The same preprocessing should be done to your test set, so if you used all three it should be done there as well, as those statistics and patterns are what your model was trained on.
To the second, that is how many neurons are in the fully connected layers that make up our tabular models. There is not a real ‘method’ per-se to a size. Either 200,100, or 1000,500 (like in rossmann) works well. But you could try and see what layer sizes work well
I saw some work a few months ago that saw that 3 layers was the ‘ideal’ model size. Eg 200,200,200. FFT
***** (bn_cont) : BatchNorm1d(2 (what does it mean), eps=1e-05 (whats this)
***** in_features=206, out_features=400 : can I handle them? what is the meaning of this?
Embedding are for your categorical data - (0): Embedding(4,3) means you have four unique values for the first categorical variable, and three dimensions have been provided to describe that variable. The actual number of dimensions can be changed in the setup. The default is set in tabular.data.py:
def def_emb_sz(classes, n, sz_dict=None):
“Pick an embedding size for n depending on classes if not given in sz_dict.”
sz_dict = ifnone(sz_dict, {})
n_cat = len(classes[n])
sz = sz_dict.get(n, int(emb_sz_rule(n_cat))) # rule of thumb
return n_cat,sz
But you can directly specify the size in your code.
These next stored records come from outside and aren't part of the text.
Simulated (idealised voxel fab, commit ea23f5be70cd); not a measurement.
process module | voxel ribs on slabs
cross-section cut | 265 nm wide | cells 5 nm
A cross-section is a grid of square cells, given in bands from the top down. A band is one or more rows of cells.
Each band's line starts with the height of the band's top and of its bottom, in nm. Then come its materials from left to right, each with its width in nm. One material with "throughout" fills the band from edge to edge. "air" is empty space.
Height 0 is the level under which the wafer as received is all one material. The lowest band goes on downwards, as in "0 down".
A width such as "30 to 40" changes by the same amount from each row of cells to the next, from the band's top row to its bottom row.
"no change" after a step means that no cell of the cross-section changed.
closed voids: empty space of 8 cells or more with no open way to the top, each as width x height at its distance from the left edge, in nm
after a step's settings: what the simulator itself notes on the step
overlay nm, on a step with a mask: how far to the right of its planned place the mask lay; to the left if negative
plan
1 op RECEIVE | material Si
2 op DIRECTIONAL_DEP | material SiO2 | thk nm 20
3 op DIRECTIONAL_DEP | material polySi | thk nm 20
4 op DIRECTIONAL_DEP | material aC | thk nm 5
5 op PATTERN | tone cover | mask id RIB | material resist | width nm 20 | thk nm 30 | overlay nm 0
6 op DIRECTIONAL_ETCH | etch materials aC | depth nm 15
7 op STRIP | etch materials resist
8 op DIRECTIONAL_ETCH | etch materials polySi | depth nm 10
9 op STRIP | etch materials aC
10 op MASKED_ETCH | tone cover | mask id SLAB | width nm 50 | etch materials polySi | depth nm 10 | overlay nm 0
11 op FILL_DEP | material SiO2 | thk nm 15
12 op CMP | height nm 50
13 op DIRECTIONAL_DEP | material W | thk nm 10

For the in/out sizes, these are your layers. The first in size is the width of your data (including embeddings) and out is the first layer size. For the middle layers, you will see the previous out size become the next in size. Your final out size is the number of possible classifications.
In that post, I just tweaked the number of layers, the number of unit for each layer, and the dropout ratio of each layer while I could set the embedding size for each categorical attribute.